Litigation

Nazari v. Denmark

Court
European Court of Human Rights
Status
Closed
Case Manager

No Transparency in Citizenship Procedure

In Denmark, citizenship is still granted by an act of parliament. This means that decisions to grant or deny citizenship are made on a political basis, in secret, and with no possibility to challenge the decision before the courts. This has a profound effect on those who are denied citizenship – the right to have rights – and who find themselves unable to resolve the situation. 

Facts

Khalil Nazari was born in Afghanistan in 1986. He was granted asylum in Denmark in 2001 when he was 15 years old, as an unaccompanied minor. It took him 10 years to discover that his parents and siblings had resettled in Canada. In the meantime he had studied Danish and went to university where he qualified as a civil engineer.

Several years after he had lived in Denmark, Mr. Nazari applied for naturalization as a Danish citizen. On 6 October 2010 the then Ministry for Refugees, Immigrants and Integration (Ministeriet for flygtninge, indvandrere og integration) informed him that his name would be on the next bill of naturalisation. This bill was scheduled to be approved by Parliament in July 2011.

On April 15, 2011 the ministry notified Mr. Nazari that the Parliamentary Committee on Naturalization had in fact decided that he was not eligible for naturalization. No reasons were given for this decision, there was no appeal, and he was not allowed to file a new application for naturalization for five years.

One of the few reasons that naturalization might be denied for a specific period is contained in a 2008 Circular Letter which permits such a denial where the National Security Service (Polities Efterretningstjeneste, or “PET”) considers that the applicant is a danger to national security. Mr Nazari concluded that this must have happened, even though there were no grounds to consider him such a risk.

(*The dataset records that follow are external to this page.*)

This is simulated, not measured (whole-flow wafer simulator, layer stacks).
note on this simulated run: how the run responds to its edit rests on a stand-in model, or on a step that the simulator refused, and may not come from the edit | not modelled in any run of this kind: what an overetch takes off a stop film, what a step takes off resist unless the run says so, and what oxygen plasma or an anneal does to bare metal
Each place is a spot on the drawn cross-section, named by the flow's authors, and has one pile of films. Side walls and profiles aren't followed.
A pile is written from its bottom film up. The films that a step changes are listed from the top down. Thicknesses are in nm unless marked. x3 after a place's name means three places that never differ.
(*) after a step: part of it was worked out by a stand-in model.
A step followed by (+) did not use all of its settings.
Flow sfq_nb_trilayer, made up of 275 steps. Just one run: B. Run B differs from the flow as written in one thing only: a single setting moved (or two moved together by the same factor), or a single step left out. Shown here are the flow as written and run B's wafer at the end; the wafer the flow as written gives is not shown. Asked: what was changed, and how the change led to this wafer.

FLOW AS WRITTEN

In May 2011, Mr. Nazari asked the PET to give him access to any documents that may have been provided to the parliamentary committee. They refused, saying that they could neither confirm nor deny whether they had any such information. He complained about this decision to both the Ministry of Justice and the Ministry for Refugees, Immigrants, and Integration, but to no avail.

Mr. Nazari subsequently filed an application to the European Court of Human Rights arguing that:

  • The Danish Authorities’ refusal to grant him Danish citizenship violated his right to respect for private and family life, and that it was arbitrary as well as discriminatory in breach of Articles 8 (private life) and 14 (non-discrimination) of the European Convention on Human Rights.
  • The lack of any adversarial process by which he could challenge the decision to refuse to grant him a Danish citizenship breached his rights under Article 13 (access to a remedy) of the Convention.

In September 2013, the Danish Supreme Court ruled in an unrelated case that naturalization applicants may seek judicial review of denials to review compliance with international law and assess damages. The Supreme Court’s decision applies to determinations made by the responsible government ministry, but not the parliamentary committee that ultimately decides whose name is listed on a naturalization bill.

Open Society Justice Initiative Involvement

The Justice Initiative filed a third party intervention before the Court.

Arguments

The Justice Initiative addressed the following issues in order to assist the Court in its consideration of the case:

Impact of denial of citizenship. Denial of citizenship to long-term migrants has a substantial impact on multiple facets of their private and family life. It prohibits full civic participation, and presents a barrier to their social integration and relations. It also restricts their personal development and impacts on their socio-economic situation. The effect is all the greater for a refugee. 

Danish naturalization procedure in a European context. A comparison of the Danish citizenship law and naturalization procedure with other naturalization mechanisms across Europe reveals that Denmark is an outlier by virtue of the unfettered discretion granted to Parliament, the fact that administrative law does not apply to either the executive or parliamentary decisions on naturalization, the failure to give reasons for denial of naturalization applications, and the lack of any review of denial of citizenship.

In October 2016 the Court determined that in light of the Danish Supreme Court’s September 2013 decision, Mr. Nazari did not exhaust an available domestic remedy in the form of an action for judicial review under Article 63 of the Danish Constitution, which provides for review of administrative decisions. The Court noted that although the 2013 decision came two years after Mr. Nazari filed his application, under the particular circumstances of the case the remedy should be considered as being sufficiently certain to require exhaustion.

October 13, 2016

The Court issues a decision finding the case inadmissible.

November 22, 2013

The Justice Initiative files a third party intervention.

July 11, 2013

The case is communicated to the Danish Government.

October 14, 2011

Nazari files an application with the European Court of Human Rights.